One of the world's top skeleton sliders since 1997, Jim Shea has won three medals at the World Championships, including gold at the 1999 worlds in Altenberg, Germany, becoming the first American to win a skeleton world title.

He also was the first American to win a World Cup event, also in Altenberg in 1998. Shea won one World Cup event during the 2000-2001 season and placed third in the standings behind teammate Lincoln DeWitt and Kazuhiro Koshi of Japan. In addition to the 1999 gold medal, Shea won a bronze at the 2000 World Championships in Igls, Austria and a silver medal at the 1997 worlds at his home track in Lake Placid, New York. He also won the skeleton gold medal at the inaugural Winter Goodwill Games in 2000, also held in Lake Placid.

Shea's first love was hockey. He attended every hockey games at the 1980 Games in Lake Placid, including the U.S. Shea tried bobsled and luge before attempting skeleton. Within five years, he was a world champion. The Sheas are the first American family to send three generations to the Winter Olympics.

Seventy years after his grandfather, Jack Shea, won two Olympic gold medals in speed skating, American skeleton slider Jim Shea, Jr., added other gold medal to the family’s collection when he claimed first place in his event at the 2002 Winter Olympics in Salt Lake City, Utah.

Despite trailing defending world champion Martin Rettl of Austria during most of his final heat, Shea sped down the skeleton track at 126.6 km/hr (78.7 mph) to finish with a time of 1 min 41.96 sec—edging Rettl by a razor-thin 0.05-sec margin.

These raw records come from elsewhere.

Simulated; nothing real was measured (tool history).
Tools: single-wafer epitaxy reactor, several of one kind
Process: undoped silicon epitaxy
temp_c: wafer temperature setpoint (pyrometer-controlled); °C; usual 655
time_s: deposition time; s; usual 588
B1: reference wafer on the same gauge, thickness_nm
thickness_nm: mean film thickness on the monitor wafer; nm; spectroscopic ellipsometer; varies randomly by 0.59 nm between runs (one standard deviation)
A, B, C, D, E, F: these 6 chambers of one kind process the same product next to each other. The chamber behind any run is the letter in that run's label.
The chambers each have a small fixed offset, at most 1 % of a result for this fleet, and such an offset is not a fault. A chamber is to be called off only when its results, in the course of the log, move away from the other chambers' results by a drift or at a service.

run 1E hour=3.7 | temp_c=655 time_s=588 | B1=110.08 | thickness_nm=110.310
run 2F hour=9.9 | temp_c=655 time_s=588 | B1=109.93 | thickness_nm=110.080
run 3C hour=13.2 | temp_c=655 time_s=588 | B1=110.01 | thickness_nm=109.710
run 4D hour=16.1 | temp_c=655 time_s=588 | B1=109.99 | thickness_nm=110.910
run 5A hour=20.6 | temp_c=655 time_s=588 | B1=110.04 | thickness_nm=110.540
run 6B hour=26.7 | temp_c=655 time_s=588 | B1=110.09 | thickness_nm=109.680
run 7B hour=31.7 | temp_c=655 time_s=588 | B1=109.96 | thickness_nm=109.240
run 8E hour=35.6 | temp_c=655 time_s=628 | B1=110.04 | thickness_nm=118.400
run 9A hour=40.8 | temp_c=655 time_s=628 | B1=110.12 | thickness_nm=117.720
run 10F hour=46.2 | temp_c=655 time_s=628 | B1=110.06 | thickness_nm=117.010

Shea was born on June 10, 1968, in Hartford, Conn. His grandfather had become the first double gold medalist in the Winter Olympics when he won the 500- and 1,500-m speed-skating races at the 1932 Games in Lake Placid, N.Y. His father, Jim, Sr., was also an Olympic athlete, having competed in Nordic combined and cross-country skiing at the 1964 Winter Games in Innsbruck, Austria. By 1995 Shea had joined the U.S. national skeleton team. Skeleton sledding had returned as an Olympic event in 2002 after a 54-year hiatus, thanks in part to international lobbying by Shea on the sport's behalf.